A version of this post appeared in the San Antonio Express News

alamodome_san_antonio

Are you ready for my first nomination for San Antonio’s Worst Financial Idea of 2015 Award?

“What? So soon,” you say? “We just started the year!”

Yes, but I’ve resolved against procrastinating in the New Year, and this idea clearly needs highlighting.

Are you ready? Drum roll please:

Moving the Oakland Raiders to San Antonio!

We’ve got a winner!

My goodness, what a terrible idea. [1]

Former San Antonio Mayor Henry Cisneros told the Express News he believes moving the Raiders to San Antonio is a “very clear 50-50 proposition,” which it most certainly is not.

But more importantly, in financial terms, it’s a horrible idea. Like a $500 million horrible idea for taxpayers.

Here’s the logic

Picture yourself for a moment as Mark Davis, the owner of the Oakland Raiders.

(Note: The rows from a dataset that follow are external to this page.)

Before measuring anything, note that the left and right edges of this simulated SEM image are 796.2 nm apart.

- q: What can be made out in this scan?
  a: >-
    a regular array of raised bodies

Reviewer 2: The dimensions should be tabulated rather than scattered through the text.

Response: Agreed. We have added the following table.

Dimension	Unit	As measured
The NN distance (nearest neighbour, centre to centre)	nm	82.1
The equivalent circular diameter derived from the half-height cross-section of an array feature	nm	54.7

The city of Oakland will not build you a shiny new stadium.

But that doesn’t seem fair, because you really, really want a city government to give you a subsidized place for your team to play. And anyway, that’s the reason why your dad Al Davis moved the Raiders from Los Angeles to Oakland in 1995.

Oakland_Raiders

As some of you other billionaires out there may know, rent for your privately owned business can be darned expensive!

Anyway, the way you get a public entity to provide hundreds of millions of dollars for your private business is to pretend that you are willing to move your team, especially if a different city is willing to pay you those hundreds of million dollars, in the form of free or reduced rent.

You don’t really want to leave, but on the other hand, there’s always a price, right?

But, the big question is, what’s the price?

Well, these things can be estimated, within a reasonable range.

The price depends on the cost of building a new stadium, the amount of public money offered (that’s your tax dollars at work!) and the relative attractiveness of a city’s media market.

The taxpayer price

According to a study done by the Minnesota Vikings, in the last ten years five NFL stadiums have been built at an average price of $871.5 million, with an average public subsidy of $327 million. Of course, that’s just an average.

For reasons I’ll explain below, I think the public subsidy in San Antonio will need to be larger than the recent average.

Public funds supported Jerry Jones’ privately-owned business through $444 million of Cowboy-stadium subsidy, while Indianapolis supported Jim Irsay and his Colts to the tune of $619 million in stadium subsidy. Averaging those, we’re talking around $500 million. That seems about right for San Antonio.[2]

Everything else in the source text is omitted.